All Artists: Liberty Ellman
Title: Ophiuchus Butterfly
Members Wishing: 1
Total Copies: 0
Label: Pi Recordings
Original Release Date: 1/1/2006
Re-Release Date: 5/9/2006
Genres: Jazz, Pop, R&B
Styles: Modern Postbebop, Bebop, Funk
Number of Discs: 1
SwapaCD Credits: 1
UPC: 808713001921

Synopsis

Album Description
"A terrific guitarist, Ellman plays with a rhythmic charge and a decisive touch." - Gary Giddins, VILLAGE VOICE "Ellman's ballads are special, exotic things." - NEW YORK TIMES "With his new CD...Liberty Ellman emerges as one of the most intriguing...guitarists on the New York scene today." - Bill Milkowski, JAZZTIMES Liberty Ellman's Ophiuchus Butterfly is the culmination of three years of development and study as both a composer & listener, and the unique sound & fresh approach are the by-products of Ellman's influences and tastes. All of this is to say that Ophiuchus Butterfly is an album unlike any other that will come out this year - a concept in writing, execution and production that melds modern compositions and improvisational performance with the form and production of some of today's more popular instrumental music. Taken as a whole, Ophiuchus Butterfly is a monumental step forward for a generation striving to bring its influences to bear on an art form defined by the recordings of past generations. The album opens with the title track, which features one of Ellman's few solo statements. Tasteful and understated, Ellman's playing is centered in his original rhythmic phrasing, often surprising intervallic choices and melodic jumps. The CD then moves to "Aestivation," a haunting and beautiful piece, and makes a great leap forward to the minimalist, electro/acoustic and aurally captivating "Snow Lips," a major shift in the landscape that fits so seamlessly it actually winds up defining the CD's overall direction. Ophiuchus Butterfly is a beautiful statement from an artist trying to bridge the gap between creative, challenging and accessible jazz. It is a statement of what today's music sounds like when all of its freshness and new possibilities breath life into an art form all-too-often constrained by memories of times gone by.
 

CD Reviews

Chaotic, spasmotic jazz of the highest accomplishment
Jan P. Dennis | Monument, CO USA | 05/20/2006
(5 out of 5 stars)

"It's not easy to make music like this, even if you're an iconoclast and already inclined in an out direction. Or, rather, I should say, it's not that hard to make it; it's just hard to make it work.



My feeling is that you've got to spend some really long amount of time laboring in the fields of (on the surface) stupid out jazz, connected up with some genuine weirdos like Steve Lehman (alto sax) and Gerald Cleaver (drums), find an adventurous label (like PI Recordings), come up with some new thang, and, luckily, figure out a way to convince even these adventurous label execs that you're the REAL DEAL. More power to whomever can pull off this unlikely scenario.

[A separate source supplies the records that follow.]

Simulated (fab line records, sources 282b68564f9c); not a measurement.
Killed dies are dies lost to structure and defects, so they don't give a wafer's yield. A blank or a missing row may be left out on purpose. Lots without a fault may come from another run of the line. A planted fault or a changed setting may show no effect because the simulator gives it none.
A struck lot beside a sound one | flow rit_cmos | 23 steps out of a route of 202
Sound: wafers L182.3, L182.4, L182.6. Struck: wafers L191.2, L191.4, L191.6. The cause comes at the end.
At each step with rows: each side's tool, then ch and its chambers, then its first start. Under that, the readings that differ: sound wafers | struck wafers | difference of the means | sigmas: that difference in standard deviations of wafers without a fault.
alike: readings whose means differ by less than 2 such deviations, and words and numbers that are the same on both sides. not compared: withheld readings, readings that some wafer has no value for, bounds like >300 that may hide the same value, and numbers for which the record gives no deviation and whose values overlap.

Liberty Ellman not only pulls it off, he hits a home run (and I doubt it's a Barry Bonds-enhanced four-bagger!). How does this work?



Luck. Smarts. Genius. And some really simpatico bandmates.



It probably doesn't hurt to contextualize it in relation to some New Age crap like Ophiuchus Butterfly (huh?). It sounds good, I'll give him that. Maybe a little pretensious, but connecting up with all the right socio-environmental concerns, no?



But you know what? It ain't happenin' if the music's missin' from the grooves. Which it certainly isn't. This is smart, sophisticated, post-modern New Music/jazz of the highest order. These guys (especially the leader) have absorbed, transmuted, and reconfigured the major jazz innovators of the 20th century: Monk, Miles, Coltrane, Mingus, Coleman (Ornette, Anthony, and Steve), Tapscott, and Shipp to come up with something completely new and compelling: whacked out marginal jazz with huge presence, attractive rhythmic, harmonic, and melodic structures, and playing of the absolute first magnitude.



This is edgy, jittery, all-over-the-map, way happening jazzy music that you're not likely to encounter elsewhere. Me, I'm a huge fan. I could listen to this stuff all day long (and I do). You should at least check it out. It'll open your ears."